0

I have several html files with same <section> but different content.

I would like to know if it is possible for me to remove these sections in multiple files using the sublime text

Exemple:

<section class="all-classes" id="section1">
     content 
</section>
<section class="all-classes" id="section2-do-not-remove-section">
     content 
</section>
<section class="all-classes" id="section3">
     content 
</section>
<section class="all-classes" id="section4">
     content 
</section>

in this example I would like to remove sections 1, 3 and 4 and keep section 2

hlguiw
  • 39
  • 5
  • You want to delete all sections where the format of the id is `section#` where `#` is 1,2,3,4,5,6,7,8,9,10,11,... ? – Niel Godfrey Pablo Ponciano Sep 03 '21 at 04:02
  • @Ouroborus From [What topics can I ask about here?](https://stackoverflow.com/help/on-topic) in the [help], software questions are allowed if they cover *"[...] software tools commonly used by programmers".* Sublime Text, like Vim, Emacs, VSCode, etc., is a programming editor, and there are [tens of thousands of questions](https://stackoverflow.com/questions/tagged/vim+or+vi+or+emacs+or+visual-studio-code) about them on this site that are perfectly on-topic. Also, this is a programming question because the answer is to use an HTML parser. – MattDMo Sep 03 '21 at 11:31
  • This is actually a job for an HTML parser, not regex. See [this](https://stackoverflow.com/questions/1732348/regex-match-open-tags-except-xhtml-self-contained-tags) for a good laugh, but also for some good answers explaining why regex is not the tool for this job. [`BeautifulSoup4`](https://www.crummy.com/software/BeautifulSoup/bs4/doc/) or [`lxml`](https://lxml.de) are the tools of choice for Python, I don't know about other languages. – MattDMo Sep 03 '21 at 11:34

1 Answers1

0

As mentioned by MattDMo in the comments, an HTML parser would be your best option for this job.

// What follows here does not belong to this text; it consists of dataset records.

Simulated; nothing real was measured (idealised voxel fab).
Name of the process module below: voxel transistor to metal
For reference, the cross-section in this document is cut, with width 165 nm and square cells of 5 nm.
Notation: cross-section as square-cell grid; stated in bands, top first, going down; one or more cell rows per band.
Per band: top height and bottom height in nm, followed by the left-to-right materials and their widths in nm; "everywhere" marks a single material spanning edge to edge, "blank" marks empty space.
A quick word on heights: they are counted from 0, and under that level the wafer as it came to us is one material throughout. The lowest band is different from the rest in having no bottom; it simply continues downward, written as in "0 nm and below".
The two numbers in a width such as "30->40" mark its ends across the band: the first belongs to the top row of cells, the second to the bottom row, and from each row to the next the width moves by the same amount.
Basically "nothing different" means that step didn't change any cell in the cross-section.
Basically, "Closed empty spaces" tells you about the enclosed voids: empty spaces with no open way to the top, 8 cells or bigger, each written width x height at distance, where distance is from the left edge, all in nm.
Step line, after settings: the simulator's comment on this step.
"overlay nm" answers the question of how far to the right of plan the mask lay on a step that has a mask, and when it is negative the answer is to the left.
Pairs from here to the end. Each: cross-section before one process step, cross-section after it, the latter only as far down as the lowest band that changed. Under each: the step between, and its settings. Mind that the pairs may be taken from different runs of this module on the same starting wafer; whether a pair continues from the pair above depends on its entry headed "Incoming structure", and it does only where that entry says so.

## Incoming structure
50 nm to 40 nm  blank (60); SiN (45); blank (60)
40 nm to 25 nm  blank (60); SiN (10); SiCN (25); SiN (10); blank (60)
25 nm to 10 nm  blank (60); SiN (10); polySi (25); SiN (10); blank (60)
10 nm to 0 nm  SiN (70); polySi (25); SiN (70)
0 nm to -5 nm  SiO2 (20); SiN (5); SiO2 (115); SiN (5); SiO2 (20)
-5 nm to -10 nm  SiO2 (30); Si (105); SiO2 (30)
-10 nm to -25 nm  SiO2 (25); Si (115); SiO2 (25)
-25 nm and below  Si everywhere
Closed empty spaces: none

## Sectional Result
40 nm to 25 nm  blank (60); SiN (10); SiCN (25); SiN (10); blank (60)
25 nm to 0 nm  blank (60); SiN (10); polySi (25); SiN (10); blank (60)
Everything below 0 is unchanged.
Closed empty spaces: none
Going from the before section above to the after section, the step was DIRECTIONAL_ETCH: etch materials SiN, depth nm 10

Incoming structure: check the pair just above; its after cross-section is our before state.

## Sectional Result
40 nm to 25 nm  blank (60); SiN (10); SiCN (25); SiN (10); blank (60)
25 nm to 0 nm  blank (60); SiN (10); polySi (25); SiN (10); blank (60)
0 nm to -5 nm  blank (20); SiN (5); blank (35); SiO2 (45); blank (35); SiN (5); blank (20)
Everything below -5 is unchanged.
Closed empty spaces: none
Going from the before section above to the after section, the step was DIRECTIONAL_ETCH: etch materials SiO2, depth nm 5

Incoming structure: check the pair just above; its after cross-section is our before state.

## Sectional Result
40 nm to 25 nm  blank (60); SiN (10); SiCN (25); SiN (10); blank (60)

For simple cases where you just need a quick find+replace, you may use this RegEx:

<section.*id="section[\d]*"[\s\S]*?<\/section>

See it in action here.

Where:

  • <section.* - Catch text that starts with the tag section e.g. <section class="all-classes"
  • id="section[\d]*" - Catch the ids where the name is section followed by a number e.g. id="section32"
  • [\s\S]*? - Catch all characters (whitespaces or not) in a non-greedy way. This is to prevent spanning across multiple sections.
  • <\/section> - Catch the closing tag </section>. Since this was captured in a non-greedy way, this will always be the closest </section> tag.

WARNING: If you have nested sections (a section within a section), this will not work. You have to use an HTML parser for that.